The Atlantic Area Court Appointed Special Advocates and the Kiwanis Club organized a 5-kilometer run Saturday to raise money for the organizations’ causes. More than 100 runners participated.
CASA is a nonprofit that advocates for the best interests of abused and neglected children involved in juvenile-court deprivation proceedings. Advocates get to know the children they work with, and they speak to everyone involved in a child’s life, including family members, teachers, doctors, lawyers and social workers.
The information they gather and their recommendations help the court make informed decisions on a child’s future.
“Our volunteers have put in a collective 1,400 hours in the past year advocating for abused and neglected children,” Executive Director Petula Gomillion said. “They do it all out of the goodness of their hearts.”
Money raised at Saturday’s 5K will be used to train volunteers and fund the groups end-of-year banquet, during which members are recognized for their service. Each year, one member is named the volunteer of the year.
“It is so important to recognize their hard work,” Gomillion said. “Overall, the run is all about building awareness for what CASA does and recognizing our volunteers.”
The run also benefited the Kiwanis Club of Liberty County, an organization that helps youth understand the importance of reading. Throughout the year, volunteers read once a month to students in classrooms at the Liberty County Pre-K Center and other elementary schools. In the past, they have organized the Kiwanis Art and Talent Show and raised funds to support the Special Olympics.
“We teach the importance of reading all throughout Liberty County,” Kiwanis Club Director Margaret Van Houten said. “We also hand out books to elementary school children to encourage reading.”
The Kiwanis Club in Liberty County began in 2000 after Target provided a grant to promote the “Read a Book, Give a Book” campaign, she said.
The group has handed out free books across Liberty County from schools in Riceboro to Fort Stewart and everywhere in between.
The Kiwanis Club and CASA split the 5K entry fees, which were $30 per person, or $20 for those who registered early. Kiwanis’ portion will be used to buy more books for elementary-school children.
“We thought a 5K run would be a great way to get the community together, set a good run goal and to just have fun,” Van Houten said. “Plus, running is a great stress-reliever and work out.”
Some members of Bradwell Institute’s cross-country and track-and-field teams participated. The first to cross the finish line was senior Jacoby Hardy. The first female to cross the finish line was McKaylin Darsey, a sophomore at Bradwell. Hardy finished in 19 minutes, 11 seconds, and Darsey finished in 21 minutes, 20 seconds.
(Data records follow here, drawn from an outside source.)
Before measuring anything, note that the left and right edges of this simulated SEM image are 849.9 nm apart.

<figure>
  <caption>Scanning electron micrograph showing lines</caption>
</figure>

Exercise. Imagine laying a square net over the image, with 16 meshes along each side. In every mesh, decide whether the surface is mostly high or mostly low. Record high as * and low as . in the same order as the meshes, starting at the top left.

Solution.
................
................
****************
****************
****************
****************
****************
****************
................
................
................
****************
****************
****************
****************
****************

“I love running,” Darsey said. “It makes me feel free, and it helps me relieve stress when school gets tense.”
She runs cross country and track and field at Bradwell. She said she ran twice a day in the summer. Now that school is in session, she runs once a day.
“Our coach has us practice hard, but he always tells us to pay attention to our grades,” Darsey said. “He says that school comes first, and run come second.”
Darsey said she signed up for the 5K because she believes that supporting community events is important.
“My mom instilled in me that supporting the community is very important, and our family believes in what the Kiwanis and CASA organizations do for our community,” she said.